Patrick Bova was born in Erie, Pennsylvania in 1938. His grandparents had come to America from Italy in the late 19th century. Patrick had three “wild” older brothers, but he was quiet and introspective. Patrick’s mother was a bit of a rebel herself, defying her own mother in order to become a teacher.
From early on, Patrick experienced crushes on other boys. Just as early, he learned that such feelings were unacceptable. His mom used to say, “Watch out for Father So-and-So, he’s a bit happy.” Patrick knew what ‘happy’ meant. Through high school and into college, Patrick went on Catholic retreats and wrote in journals, trying to ‘pray away the gay.’
After graduating from Georgetown University in Washington D.C., Patrick moved to Chicago for grad school but he quickly dropped out, realizing he wasn’t in Chicago to be a student—he was seeking wholeness as a gay man. A cousin warned him that Chicago was “hot”—meaning, a dangerous place to be gay. The local police raided queer bars with impunity; the local newspapers published the names of those arrested; gay men lost their careers and in some cases ended up killing themselves. Patrick was not a risk taker. He steered clear. Then lightning struck. On a summer day in 1963, walking across the University of Chicago campus where he worked, a guy whistled at him. Patrick kept walking, his nose buried in a book, but later that night the two men re-encountered each other. The guy’s name was Jim Darby. Jim was everything Patrick wasn’t: free-spirited, brash, and unafraid to love. Patrick and Jim have been together ever since.

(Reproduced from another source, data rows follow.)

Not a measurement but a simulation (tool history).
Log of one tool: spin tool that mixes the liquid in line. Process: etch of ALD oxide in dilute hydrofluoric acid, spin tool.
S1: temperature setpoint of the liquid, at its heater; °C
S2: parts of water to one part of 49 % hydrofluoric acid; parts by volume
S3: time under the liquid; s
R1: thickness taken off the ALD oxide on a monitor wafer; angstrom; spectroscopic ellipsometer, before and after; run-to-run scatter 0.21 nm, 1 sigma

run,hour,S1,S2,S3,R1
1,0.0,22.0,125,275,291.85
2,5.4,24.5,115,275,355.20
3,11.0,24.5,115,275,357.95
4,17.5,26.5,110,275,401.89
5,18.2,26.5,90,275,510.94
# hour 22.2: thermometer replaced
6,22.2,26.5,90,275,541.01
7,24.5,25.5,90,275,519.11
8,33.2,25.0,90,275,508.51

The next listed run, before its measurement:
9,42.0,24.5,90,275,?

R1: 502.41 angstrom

Patrick worked as a librarian at the National Opinion Research Center until his retirement in 1998. Meantime, he and Jim built a rich, active life together, devoting capacious amounts of time and energy to battling the AIDS epidemic, fighting for military inclusion of LGBTQ service members, and fighting for the right of same-sex couples to get married. At the 2014 bill-signing ceremony that made Illinois the 16th U.S. state to endorse marriage equality, Patrick took to the podium alongside Jim, a military veteran, and celebrated that the new law would allow the two of them to be buried side by side at the Abraham Lincoln National Cemetery in Elwood, Illinois. Patrick and Jim got legally married the next day.